ERIC Number: ED200951
Record Type: RIE
Publication Date: 1981-Apr
Reference Count: 0
The Effect of Reader Knowledge on Text Comprehension: What Real Cops and Pretend Burglars Look for in a Story.
Goetz, Ernest T.; And Others
Using computer controlled text presentation that permitted the measurement of reading time for individual sentences, a study tested two hypotheses concerning how schemata guide reading comprehension. The focusing hypothesis suggested that the schemata activated by the reader's perspective might identify relevant information to which additional processing would then be directed. The slot-filling hypothesis suggested that the schemata would provide a structure to which relevant information could be readily assimilated with no additional processing. The 106 subjects read and recalled a passage from one of three assigned perspectives (burglar, homebuyer, control). The effect of "naturally occurring" perspective was tested by recruiting subjects from a real estate class, an educational psychology class, and a police training institute. The results confirmed the powerful role of perspective in determining perceived importance and likelihood of recall. Consistent with the focusing hypothesis, readers spent more time on sentences containing information important to their perspective. (Author/RL)

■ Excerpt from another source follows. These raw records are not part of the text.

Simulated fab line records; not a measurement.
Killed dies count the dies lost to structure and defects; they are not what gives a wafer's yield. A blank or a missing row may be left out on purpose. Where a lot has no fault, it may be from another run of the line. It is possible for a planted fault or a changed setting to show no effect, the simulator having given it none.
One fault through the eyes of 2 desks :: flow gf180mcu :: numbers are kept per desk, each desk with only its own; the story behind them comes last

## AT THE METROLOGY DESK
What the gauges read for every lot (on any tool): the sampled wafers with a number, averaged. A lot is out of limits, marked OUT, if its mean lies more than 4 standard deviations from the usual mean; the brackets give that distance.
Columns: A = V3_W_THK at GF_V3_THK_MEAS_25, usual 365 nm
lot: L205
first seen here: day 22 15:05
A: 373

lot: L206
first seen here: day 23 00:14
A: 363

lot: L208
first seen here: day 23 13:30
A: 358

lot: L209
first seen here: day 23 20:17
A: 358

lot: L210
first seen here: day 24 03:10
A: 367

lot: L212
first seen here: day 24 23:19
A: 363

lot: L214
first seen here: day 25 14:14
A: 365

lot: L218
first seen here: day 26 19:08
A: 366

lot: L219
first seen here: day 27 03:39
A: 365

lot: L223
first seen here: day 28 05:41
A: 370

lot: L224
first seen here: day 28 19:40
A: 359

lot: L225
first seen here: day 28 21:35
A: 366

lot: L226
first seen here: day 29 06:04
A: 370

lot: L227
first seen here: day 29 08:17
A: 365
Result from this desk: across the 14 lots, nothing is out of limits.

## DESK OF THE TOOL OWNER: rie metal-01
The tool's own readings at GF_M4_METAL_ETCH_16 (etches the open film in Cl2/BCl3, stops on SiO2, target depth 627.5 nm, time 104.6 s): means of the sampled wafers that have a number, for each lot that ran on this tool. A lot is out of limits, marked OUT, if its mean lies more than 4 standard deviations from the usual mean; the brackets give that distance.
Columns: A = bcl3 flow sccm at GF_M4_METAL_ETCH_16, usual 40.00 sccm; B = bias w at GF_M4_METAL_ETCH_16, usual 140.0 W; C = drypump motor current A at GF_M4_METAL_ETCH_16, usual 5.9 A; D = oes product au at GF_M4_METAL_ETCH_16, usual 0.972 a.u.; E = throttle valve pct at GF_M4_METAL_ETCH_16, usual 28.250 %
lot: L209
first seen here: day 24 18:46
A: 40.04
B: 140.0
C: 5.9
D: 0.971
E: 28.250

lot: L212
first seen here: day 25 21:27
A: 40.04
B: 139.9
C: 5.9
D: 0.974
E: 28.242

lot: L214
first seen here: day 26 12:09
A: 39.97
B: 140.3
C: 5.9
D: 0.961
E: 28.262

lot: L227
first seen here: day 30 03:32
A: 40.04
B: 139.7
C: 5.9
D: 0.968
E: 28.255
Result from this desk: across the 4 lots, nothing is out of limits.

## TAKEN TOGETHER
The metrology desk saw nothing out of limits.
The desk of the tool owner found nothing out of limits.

Publication Type: Reports - Research; Speeches/Meeting Papers
Education Level: N/A
Sponsor: Advanced Research Projects Agency (DOD), Washington, DC.; National Inst. of Education (DHEW), Washington, DC.
Authoring Institution: N/A
Identifiers: Schema Theory; Schemata
Note: Paper presented at the Annual Meeting of the American Educational Research Association (Los Angeles, CA, April 13-17, 1981).